Yet our history is littered with wars and genocides and lynching and slavery and all kinds of unimaginable damage to our fellow humans. If our most basic drive is to be connected to other beings why, then, is aggression, rejection and hatred so dominant?

Tribalism, yes. Confirmation bias, yes. Imagined threats, yes. But this is a description of outcomes rather than an explanation of what is at the core. I certainly don’t have all the answers but I have a couple observations.

We have always lived within hierarchies; in our villages, our families, our offices, our societies and our world. This means that some are at the top and some are in the middle and some are at the bottom. For those at the top, if the middles and bottoms stay in their places there is order. Not to mention that they receive the spoils from this arrangement. But if those in the lower rungs either break into the upper echelon or drop down in status, there are problems. Discontent surfaces if the ruling group gets infiltrated by “nouveau uppities” who don’t belong and the lowest class swells in size and protests their unexpected fate. The order has been upset and must be dealt with to get things back to the way they are supposed to be.

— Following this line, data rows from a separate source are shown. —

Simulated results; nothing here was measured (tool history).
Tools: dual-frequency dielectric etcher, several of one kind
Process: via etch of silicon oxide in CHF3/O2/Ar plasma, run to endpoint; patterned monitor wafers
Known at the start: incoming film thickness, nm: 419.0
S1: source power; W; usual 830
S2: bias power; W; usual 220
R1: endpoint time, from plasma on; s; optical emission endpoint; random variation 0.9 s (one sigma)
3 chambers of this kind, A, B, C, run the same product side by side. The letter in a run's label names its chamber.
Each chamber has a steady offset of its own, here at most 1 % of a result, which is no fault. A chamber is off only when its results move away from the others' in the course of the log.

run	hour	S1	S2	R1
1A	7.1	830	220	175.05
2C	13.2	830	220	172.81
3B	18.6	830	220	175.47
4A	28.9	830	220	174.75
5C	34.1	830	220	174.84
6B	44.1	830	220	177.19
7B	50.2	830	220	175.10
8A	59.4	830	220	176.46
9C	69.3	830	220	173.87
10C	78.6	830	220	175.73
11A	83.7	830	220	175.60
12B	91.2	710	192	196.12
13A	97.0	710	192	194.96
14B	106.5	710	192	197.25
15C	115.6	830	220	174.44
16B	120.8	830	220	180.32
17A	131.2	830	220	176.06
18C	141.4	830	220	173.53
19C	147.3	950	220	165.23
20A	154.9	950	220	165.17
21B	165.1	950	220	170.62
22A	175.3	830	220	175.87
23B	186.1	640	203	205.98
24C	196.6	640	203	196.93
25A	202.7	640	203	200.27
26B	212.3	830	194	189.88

So, the Have’s look at those who succeeded against all odds with suspicion. What are you doing here? Who let you in? Did someone or some program show you undue favor? Whose seat are you taking up who belongs here? Oh, you must be an exception to the rule. And for those that break through, they never fit in. They always feel like “other” because they don’t have the right body parts or skin tone to be accepted into the club.

Resentment ensues on both sides.

Likewise, the Have Not’s (the longstanding ones and the new ones) find they cannot sustain themselves. The opportunities, education, open doors, programs and institutions don’t exist or are designed to keep them out. At best, the societal efforts to make systems fairer are underfunded and encounter extraordinary resistance. “Fair” is not something that motivates the ruling class. Maintaining the order as historically defined is their goal. The pie is small and there is not enough for everyone, they seem to imply.

Resentment ensues on both sides.

This resentment, born from the futility of working hard and the counter valence of protecting the gates, has generated cruel thoughts, words and deeds against humanity. Some on a large scale but most very mano-a-mano. And it’s not just threats to the natural order that fuels the hostility. Much is amplified by imagined fears, lies and the ability to deliver those messages anonymously. Thank you internet. In this hateful morass, people can’t even discern what is worth paying attention to because what matters most is not being shouted over the airwaves. If there is data or news about people being connected in caring ways, it gets lost in the nasty noise and lasts for a nanosecond.

We are encouraged to embrace each other with love and listen to those we disagree with. Not bad advice but it isn’t changing the ethos or the systems. We may have kind connections that sustain us in our small universes but it doesn’t allow us to move up the ladder or ignore the aggression at the office or feed our families. We used to say, “all we need is love” which the hippie in me still believes. But there is no “love-in movement” today. Instead there are horrible things being said and done to our fellow humans that are anything but loving.

It seems that every moment is pregnant with negative possibilities. Someone looks at you sideways. Someone ignores your presence. Someone votes differently than you do. Someone worships differently or not at all. These encounters can unleash vicious tirades that have only one resolution: see things my way or I will continue to attack and marginalize you. We can’t even have simple exchanges without them blowing up. We are anticipating an attack and our adrenal prepares us for the fight.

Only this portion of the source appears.